Chart GPU vs CPU

tomasito · October 14, 2008, 2:38pm

Hi guys,

this is a really general question I have, and perhaps it does not fit in this forum, however I didn’t know where to ask for such an information.

I was working on a GPU implementation of an algorithm. Thinks work, algorithm calulation time was reduced and everything is fine! Nevertheless, now I have to write a report about it and I tried to find a recent comparison between CPUs and GPUs.

I found a chart that compares the CPUs development with the GPU from 2003 to 2006, however this is two years ago, so imensive development took place in the meanwhile. I mean isn’t there anythink out that compares the new Tesla 10 series or the 200series with the new Intel processors???

I had a look to recent articles published on nvidia.com and searched for it on google, but I couldn’t find anything, most article just focus on the passed T-gflops limit, but don’t put in in comparison.

So perhaps some of you has such a chart or knows where to find it!

Thanks!

spg · October 14, 2008, 5:34pm

Latest CUDA manual presented quite a recent graph, featuring GT200 and [I think, don’t know intel processors’ naming] some intel cpu.

gonnet · October 14, 2008, 5:47pm

Perhaps you should also note that this comparision is good for marketting, but it’s totally irrelevant otherwise. Instead of writting a report were you compare those, perhaps you should just discuss how pointless it is :)

just my 2cents…

tomasito · October 14, 2008, 6:02pm

@spg - thx, that is exactly what I was looking for, didn’t come up to me to search in the programming guide, even I was working with this document for weeks. :)

I know, that this graph doesn’t show the real computing difference for programs and as it is done by NVIDIA, it is pure marketing. However this is about the introduction to the issue and for that it is a good start The aim of the project is not just about speed but also about quality, implementation and if gpus are already prepared for general purpose programming… so it is discussed if all this marketing hype can hold what it promises…

Thanks guys!

MisterAnderson42 · October 14, 2008, 6:21pm

Of course. But in any published paper, even in scientific journals, the first and last pages must be marketing. a) Most people read the intro and skip to the conclusions and B) If they don’t see marketing there, they ignore your paper as pointless. It’s just the way the culture works and those few sensible people out there (like us) can’t change the entire culture.

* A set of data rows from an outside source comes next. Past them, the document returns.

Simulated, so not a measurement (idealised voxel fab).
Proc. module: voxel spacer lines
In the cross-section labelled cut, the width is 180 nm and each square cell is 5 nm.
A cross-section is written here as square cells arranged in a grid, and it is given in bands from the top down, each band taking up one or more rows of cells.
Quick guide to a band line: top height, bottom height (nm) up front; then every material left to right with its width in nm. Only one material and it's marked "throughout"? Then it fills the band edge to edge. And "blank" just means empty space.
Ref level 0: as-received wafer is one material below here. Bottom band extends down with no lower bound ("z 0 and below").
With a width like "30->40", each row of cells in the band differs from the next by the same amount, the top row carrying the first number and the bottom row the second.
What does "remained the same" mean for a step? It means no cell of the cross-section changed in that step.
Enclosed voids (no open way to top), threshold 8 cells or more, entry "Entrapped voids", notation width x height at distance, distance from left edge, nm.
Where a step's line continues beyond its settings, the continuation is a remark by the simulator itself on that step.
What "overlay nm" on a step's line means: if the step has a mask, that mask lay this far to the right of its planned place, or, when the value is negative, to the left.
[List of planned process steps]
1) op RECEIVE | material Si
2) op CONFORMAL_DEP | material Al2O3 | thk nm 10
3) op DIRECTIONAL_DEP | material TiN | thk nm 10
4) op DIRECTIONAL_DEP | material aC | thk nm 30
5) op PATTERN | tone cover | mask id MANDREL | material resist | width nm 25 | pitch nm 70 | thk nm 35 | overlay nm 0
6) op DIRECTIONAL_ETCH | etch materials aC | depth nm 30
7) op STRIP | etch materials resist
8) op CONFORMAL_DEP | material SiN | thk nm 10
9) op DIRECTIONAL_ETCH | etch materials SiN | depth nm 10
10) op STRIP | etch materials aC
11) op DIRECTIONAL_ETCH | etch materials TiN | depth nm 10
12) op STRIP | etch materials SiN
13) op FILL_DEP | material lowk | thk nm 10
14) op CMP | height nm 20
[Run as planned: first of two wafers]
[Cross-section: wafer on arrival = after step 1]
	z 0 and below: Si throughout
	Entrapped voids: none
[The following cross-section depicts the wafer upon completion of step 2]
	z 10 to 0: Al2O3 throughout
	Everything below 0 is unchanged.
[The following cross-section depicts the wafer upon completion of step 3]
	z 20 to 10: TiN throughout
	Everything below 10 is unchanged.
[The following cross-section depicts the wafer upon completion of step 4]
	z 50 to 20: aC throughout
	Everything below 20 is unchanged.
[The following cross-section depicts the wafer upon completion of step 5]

Anyways… the update to the GFLOP/s graph is nice in the new 2.0 guide. And I like how they updated it with a mem bandwidth graph, too (since that is the only number I care about). It is funny, though. Their mem bandwidth graph only goes up to G80 ultra… I guess they didn’t want to show the bandwidth drop in G92 :) Just another example of culture and marketing. But they could have included the bandwidth for G200.

At least for the GPUs, you can get any of these numbers for yourself to make a prettier plot just by browsing through the Specifications tables at www.nvidia.com. I’m not sure where to find such nicely organized data for CPUs, though. It always seems like a PITA to find theoretical GFLOP/s numbers for CPUs.

tmurray · October 14, 2008, 6:26pm

Isn’t theoretical Flop/s for CPUs just (16 bytes/sizeof(datatype you care about–float or double))(number of cores)(frequency)? (first entry is to take into account SSE)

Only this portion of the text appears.